Let $A=\{f \in \mathbb Q[x] : f(n)=f(-n)$, for every $n \in \mathbb N\}$.
Show that
- $A$ is a subring of $\mathbb Q[x]$.
- $A$ is a Euclidean Domain.
- For every $f \in A$ we have $f(r)=f(-r)$, for every $r \in \mathbb Q$.
I think I managed to prove 1 and 2, this is how I proceeded:
1
We have that $A \neq \emptyset$, since the constant polynomial $1$ is such that $1(n)=1=1(-n)$, for every $n \in \mathbb N$.
For every $f$, $g \in A$, for every $n \in \mathbb N$ we have:
$(f-g)(n)=f(n)-g(n)=f(-n)-g(-n)=(f-g)(-n)$
and
$(fg)(n)=f(n)g(n)=f(-n)g(-n)=(fg)(-n)$
These mean that both $f-g$ and $fg$ are in $A$. This proves that $A$ is a subring of $\mathbb Q[x]$.
2
For every $f \in A$, we have:
$f=a_nx^n+\cdots+a_0$
where, for each $i \in \{0,\ldots,n\}$, $a_i \in \mathbb Q$.

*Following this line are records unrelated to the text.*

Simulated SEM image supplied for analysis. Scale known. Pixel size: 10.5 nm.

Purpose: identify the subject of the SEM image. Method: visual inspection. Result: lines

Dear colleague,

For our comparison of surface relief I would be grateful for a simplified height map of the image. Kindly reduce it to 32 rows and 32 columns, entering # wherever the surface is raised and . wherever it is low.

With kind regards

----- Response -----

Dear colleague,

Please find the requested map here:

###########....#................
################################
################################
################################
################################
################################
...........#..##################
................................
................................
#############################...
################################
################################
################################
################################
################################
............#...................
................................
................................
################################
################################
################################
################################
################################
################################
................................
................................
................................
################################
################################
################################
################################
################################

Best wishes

We have that, for each $q \in \mathbb Q$ seen as a polynomial in $\mathbb Q[x]$, $q(n)=q=q(-n)$, for every $n \in \mathbb N$. This implies that $\mathbb Q \subseteq A$.
If every rational number is in $A$, this implies that every polynomial $f$ in $A$ has a leading coefficient $a_n$ that is a unit in $A$.
I consider the function $deg : A \to \mathbb N$, which assigns to every $f \in A$ its degree. This function serves as a Euclidean evaluation, that means it satisfies:
For every $f$, $g \in A$, with $g \neq 0$, there exist $q$, $r \in A$ such that:
- $f=gq+r$
- $r=0$ or $deg(r)<deg(g)$
This evaluation, together with the fact that every polynomial in $A$ has a unit as leading coefficient, ensure that $A$ is a Euclidean domain.
Now, my questions are:
- Are my solutions correct?
- Can you help me with point 3? There should be some way to exploit the fact that every pair of polynomials can go through Euclidean division but I can't see where to begin.
For $(3)$, if $f \in A$, then the polynomial $f(x)-f(-x)$ has all natural numbers as roots, of which there are infinitely many, and so must be the zero polynomial. This means that $f(r)$ must in fact be equal to $f(-r)$ for all rational numbers $r$. In other words, a polynomial with rational coefficients that becomes an even function when restricted to the integers must in fact be an even function on all rational numbers.
Knowing that $(3)$ is true together with the fact that a polynomial is an even function if and only if all of its nonzero terms have an even degree will then help answer $(2)$.
Namely, consider the map $\varphi:\mathbb{Q}[x] \to A$ that sends a polynomial $f$ to the polynomial obtained from $f$ by doubling the degrees of all its terms, i.e. $f(x^2)$. Then, the aforementioned fact about even functions tells us that $\varphi$ is an isomorphism, and so $A$, being isomorphic to the Euclidean domain $\mathbb{Q}[x]$, must itself be a Euclidean domain.